A While it’s true some people set great store by appearances – more fool them. To say that success in every sphere of life depends purely on good looks is simply not true.

Millions of women, who could never be described as beautiful or even attractive on the outside, have been able to find success, fame, love and happiness.

That has a lot to do with confidence - they know how to make the best of what they’ve got and know how to present themselves.

A smile can go a long way to transforming someone’s face, but when you’re feeling unattractive, it’s hard to summon one.

Looks really aren’t everything, as I’m sure you’ve heard others say, but because you are so upset, I suspect it will take more than this reassurance to lift you out of your depression.

Please consider talking to your doctor, or asking your GP to refer you to a counsellor.

You need to look at yourself in more positive ways and counselling can help you achieve that.

Q My boyfriend and I got together when I was 17 and I became pregnant soon after. We moved in together as a family and had another child.

He started having affairs, but I put up with it because I was in love with him. However, when he brought one of his girlfriends back to our flat, I moved out and got a divorce.

Three months ago, I started going out with a guy from Canada. He’s over here with his job and will be going home in a couple of months. I really like him; he’s wonderful with the children and wants us to marry. The children like him too, but they also have a really good relationship with their father who they visit regularly, so I don’t know what to do for the best.

A It’s tempting to think you could up-sticks and make a new life for yourself, but you know how painful a failed relationship can be.

Three months is a short time to be sure of someone, especially when you are seeing them out of their normal context.

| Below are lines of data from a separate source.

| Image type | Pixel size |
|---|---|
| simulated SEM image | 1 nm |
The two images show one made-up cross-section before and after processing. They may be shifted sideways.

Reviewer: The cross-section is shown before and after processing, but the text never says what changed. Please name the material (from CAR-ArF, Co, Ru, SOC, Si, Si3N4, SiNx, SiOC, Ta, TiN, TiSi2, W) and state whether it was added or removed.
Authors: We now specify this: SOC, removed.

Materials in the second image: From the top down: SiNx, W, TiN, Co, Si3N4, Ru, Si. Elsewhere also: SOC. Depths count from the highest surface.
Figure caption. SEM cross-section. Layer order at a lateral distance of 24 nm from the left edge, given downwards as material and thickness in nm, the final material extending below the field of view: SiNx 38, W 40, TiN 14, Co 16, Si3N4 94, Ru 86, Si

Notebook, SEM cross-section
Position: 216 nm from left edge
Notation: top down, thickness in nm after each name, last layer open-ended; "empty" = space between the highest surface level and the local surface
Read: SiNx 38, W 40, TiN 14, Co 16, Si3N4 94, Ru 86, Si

Could you find a way for you and the children to visit him in Canada? It would give you a chance to look at his lifestyle and see if it is something you could all fit into. If he really loves you, he will realise what a huge decision he is asking you to make and will want to help.

If you find you still want to be with him, you have serious thinking to do. It used to be relatively easy for a parent with custody of the children to relocate to another country. These days though, in most cases where parents separate, they share the care of the children, so you would have to get your ex-husband’s permission.

Cutting them off from regular contact will be hard. Get legal advice as soon as possible as anything you write down now (in e-mails and so forth) could be used in court. Finally, is there no possibility of your Canadian boyfriend relocating here? It would certainly make things easier.